Business Services Industry
Rent-A-Center, Inc. Reports Fourth Quarter and Year End 2005 Results; Reported Diluted Earnings per Share of $0.50, or $0.48 Excluding Non-recurring Items; Same Store Sales Improve; Cash Flow from Operations Exceeds $187 Million for the Year
Business Wire, Feb 6, 2006
PLANO, Texas -- Rent-A-Center, Inc. (the "Company") (Nasdaq:RCII), the nation's largest rent-to-own operator, today announced revenues and net earnings for the quarter and year ended December 31, 2005.
Fourth Quarter 2005 Results
The Company reported total revenues for the quarter ended December 31, 2005 of $583.2 million, a $2.1 million decrease from $585.3 million for the same period in the prior year. This decrease of 0.4% in revenues was primarily driven by a decrease in same store sales of 0.2% plus the closing and merging of 114 stores with existing Rent-A-Center stores and the sale of 35 stores as part of the previously announced 162 store consolidation plan, offset by an increase in incremental revenues generated in new and acquired stores.
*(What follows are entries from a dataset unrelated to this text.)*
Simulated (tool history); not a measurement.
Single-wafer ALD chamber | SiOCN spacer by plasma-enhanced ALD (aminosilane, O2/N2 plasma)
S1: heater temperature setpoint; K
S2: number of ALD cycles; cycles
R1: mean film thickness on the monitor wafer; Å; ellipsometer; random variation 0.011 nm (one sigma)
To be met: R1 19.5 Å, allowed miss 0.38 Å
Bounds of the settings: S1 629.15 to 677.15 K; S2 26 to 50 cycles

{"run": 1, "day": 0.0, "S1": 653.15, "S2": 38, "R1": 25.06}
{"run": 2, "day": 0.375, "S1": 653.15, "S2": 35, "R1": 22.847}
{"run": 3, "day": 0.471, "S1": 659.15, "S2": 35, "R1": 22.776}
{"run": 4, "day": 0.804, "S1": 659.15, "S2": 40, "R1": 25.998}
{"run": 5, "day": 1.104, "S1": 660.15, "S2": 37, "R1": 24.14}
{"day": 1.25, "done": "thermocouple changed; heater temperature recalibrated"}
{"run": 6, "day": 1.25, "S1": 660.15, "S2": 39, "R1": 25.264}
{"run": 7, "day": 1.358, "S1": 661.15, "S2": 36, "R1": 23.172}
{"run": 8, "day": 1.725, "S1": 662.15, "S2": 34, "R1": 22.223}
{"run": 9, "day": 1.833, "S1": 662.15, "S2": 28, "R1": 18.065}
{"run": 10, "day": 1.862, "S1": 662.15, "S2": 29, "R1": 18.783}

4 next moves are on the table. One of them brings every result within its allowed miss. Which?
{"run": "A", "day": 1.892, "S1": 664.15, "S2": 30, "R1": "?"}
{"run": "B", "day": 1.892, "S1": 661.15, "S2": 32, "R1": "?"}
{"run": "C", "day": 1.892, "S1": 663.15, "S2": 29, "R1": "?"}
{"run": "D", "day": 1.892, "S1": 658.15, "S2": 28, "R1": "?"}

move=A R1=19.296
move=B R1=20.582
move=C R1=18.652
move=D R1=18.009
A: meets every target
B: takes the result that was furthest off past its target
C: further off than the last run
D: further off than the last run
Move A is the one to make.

Net earnings for the quarter ended December 31, 2005 were $33.6 million, or $0.48 per diluted share, when excluding the expenses for restructuring and the impact of the hurricanes as well as the credit for the state tax reserve adjustment discussed below, representing a decrease of 12.7% from the $0.55 per diluted share, or net earnings of $41.7 million for the same period in the prior year, when excluding the one-time other income item discussed below. The decrease in net earnings per diluted share is primarily attributable to the decrease in same store sales as well as increases in operating expenses related to new store openings, acquisitions and normal operating costs such as utility and fuel costs, offset by a reduction in the number of the Company's outstanding shares.
Reported net earnings for the quarter ended December 31, 2005 were $35.1 million, or $0.50 per diluted share, when including the $0.02 effect of restructuring expenses, the $0.01 impact of the hurricane expenses and the $0.05 benefit from the credit for the state tax reserve adjustment, representing a decrease of 18.0% from the $0.61 per diluted share, or reported net earnings of $46.9 million for the same period in the prior year, when including the one-time other income item discussed below.
"We are pleased with the results for the fourth quarter, where we saw improvement in our same store sales trend and exceeded the high end of our expectations for diluted earnings per share," commented Mark E. Speese, the Company's Chairman and Chief Executive Officer. "In addition, we continue to generate significant cash flow from operations that we intend to utilize to enhance stockholder value by, among other things, adding approximately 5% annually to our rent-to-own store base, opening financial services centers in existing rent-to-own stores and repurchasing our outstanding common shares," Speese added.
Year End December 31, 2005 Results
Total reported revenues for the twelve months ended December 31, 2005 increased to $2.339 billion, a 1.1% increase from $2.313 billion for the same period in the prior year. Same store revenues for the twelve month period ending December 31, 2005 decreased 2.3%, compared to a decrease of 3.6% for the twelve month period ending December 31, 2004.
Net earnings for the twelve months ended December 31, 2005 were $141.9 million, or $1.91 per diluted share, when excluding the expenses for restructuring and the impact of the hurricanes as well as the credits for the state tax reserve adjustment, federal tax audit reserve, and litigation reversion discussed below, representing a decrease of 16.2% from the $2.28 per diluted share, or net earnings of $182.7 million for the same period in the prior year, when excluding the one-time other income item and litigation and finance charges discussed below.
Reported net earnings for the twelve months ended December 31, 2005 were $135.7 million, or $1.83 per diluted share, when including the $0.14 effect of restructuring expenses and the $0.09 impact of the hurricane expenses as well as $0.05 for the state tax reserve adjustment credit, $0.03 for the federal tax audit reserve credit, and $0.07 for the litigation reversion credit, representing a decrease of 5.7% from the $1.94 per diluted share, or reported net earnings of $155.9 million for the same period in the prior year, when including the one-time other income item and litigation and finance charges discussed below.
"Our 2005 earnings were negatively affected by the weakness in our same store sales, which we believe reflects, among other things, higher fuel and energy costs that ultimately suppressed customer demand, and also believe that product evolution, particularly in low end consumer electronics, placed additional pressure on our business," stated Mr. Speese. Mr. Speese added, "I am cautiously optimistic about 2006. Though the potential impact of continued rising fuel and energy costs remains a concern, we also believe we have reached a trough in the impact on our operations from the evolution of low end consumer electronics," Speese continued. "We will continue to focus on improving our store operations, including using our resources prudently and focusing on driving more customer traffic from our advertising initiatives."